Thursday, September 14, 2006


Gyeong-Ju

We spent our last three nights in Korea at a hostel run by a Mukashi-Nihonjin (old or ex- Japanese) in Gygongju. He had a small old voice, just like our Japanese teacher in Japan.
Gygongju was the ancient capital of the Silla empire, and today, it is a proud city. In its parks are huge burial mounds of Silla kings whose names have mostly been forgotten. The city is full of stinky fish markets and bustling streets with a seemingly unreasonable number of shops selling clothes. Just like in Japan, teh young people here wear silly English shirts that say things like "Return to Africa", "World Without Strangers", "Every Jack and Lucy Gill"....




Korea is hot. Scorching sun, high humidity, we drink lots of bottled water. There are more churches than temples, and they all look the same. At night they all have a big glowing red cross high in the sky. The downtown streets are lit with neon at night, but are surprisingly silent. The countryside here is more like Europe's than Japan's -- wide valleys with only glowing green rice fields, and no houses. In Japan, I never saw flat land that wasn't dotted with houses. Only plastic greenhouses and long plastic umbrellas covering the rows of vineyards reminded me of Japan. Some towns here consist almost entirely of highrise apartments. A few vertical neighborhoods and then countryside, fields and forest again. The Koreans seem to have the same love of building bridges over towns and fields as teh Japanese. Korean forests are less managed. Crooked, nobbly pines are most common--not the good straight lumber-forests of Japan.

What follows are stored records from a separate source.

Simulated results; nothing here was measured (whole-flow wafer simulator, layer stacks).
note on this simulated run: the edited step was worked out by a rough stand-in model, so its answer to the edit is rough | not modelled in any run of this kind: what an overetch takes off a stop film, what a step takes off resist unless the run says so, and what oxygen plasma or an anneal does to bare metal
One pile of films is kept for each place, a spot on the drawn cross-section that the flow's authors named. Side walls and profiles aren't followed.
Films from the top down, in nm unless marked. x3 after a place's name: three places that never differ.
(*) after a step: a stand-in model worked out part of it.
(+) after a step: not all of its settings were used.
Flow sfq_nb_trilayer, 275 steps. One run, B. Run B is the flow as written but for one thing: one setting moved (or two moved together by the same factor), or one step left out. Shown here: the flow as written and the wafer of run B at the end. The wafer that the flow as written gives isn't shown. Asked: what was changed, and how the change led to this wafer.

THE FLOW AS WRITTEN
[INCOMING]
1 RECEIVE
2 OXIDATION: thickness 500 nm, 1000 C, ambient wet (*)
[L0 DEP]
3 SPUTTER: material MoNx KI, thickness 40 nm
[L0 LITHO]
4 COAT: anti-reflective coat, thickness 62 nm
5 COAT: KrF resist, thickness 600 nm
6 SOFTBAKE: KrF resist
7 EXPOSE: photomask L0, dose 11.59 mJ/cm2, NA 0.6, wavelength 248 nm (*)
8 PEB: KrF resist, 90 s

Korea has visible problems. Poverty, beggars with damaged limbs who crawl through subway cars, who yell at people who don't give, who display their injuries, who wait in the sun for pocket change. They don't hide it in Korea. People fight, have arguements in the street. We saw an old man shove an old lady as she shouted at him and threw cardboard at him. Farmers sit on the sidewalk or on pieces of styrofoam and sell wilting vegetables and bruised fruit. They sell them for almost nothing. Perhaps Japan would be less shy and superficial if it were poorer. I wonder what it was like when it was poor, if I would recognize the culture the Japanese grandparents grew up in.


On the trains and subways, people will come on to sell things. On this train, a man walks through the train chanting like a monk and carrying bags of dried squid, and now he's changed to selling something else. On the subways in Pusan, one man sold a vegetable slicer and covered his face with thin slices of cucumber during his well-rehearsed skit. He even sold a few for $5 each. Another salesman, who didn't sell anything while we watched, sold mats that were foil on one side and tatami on the other. He folded them and unfolded them, giving reasons we didn't understand why we should buy them.

In Korea, there are only 250 last names.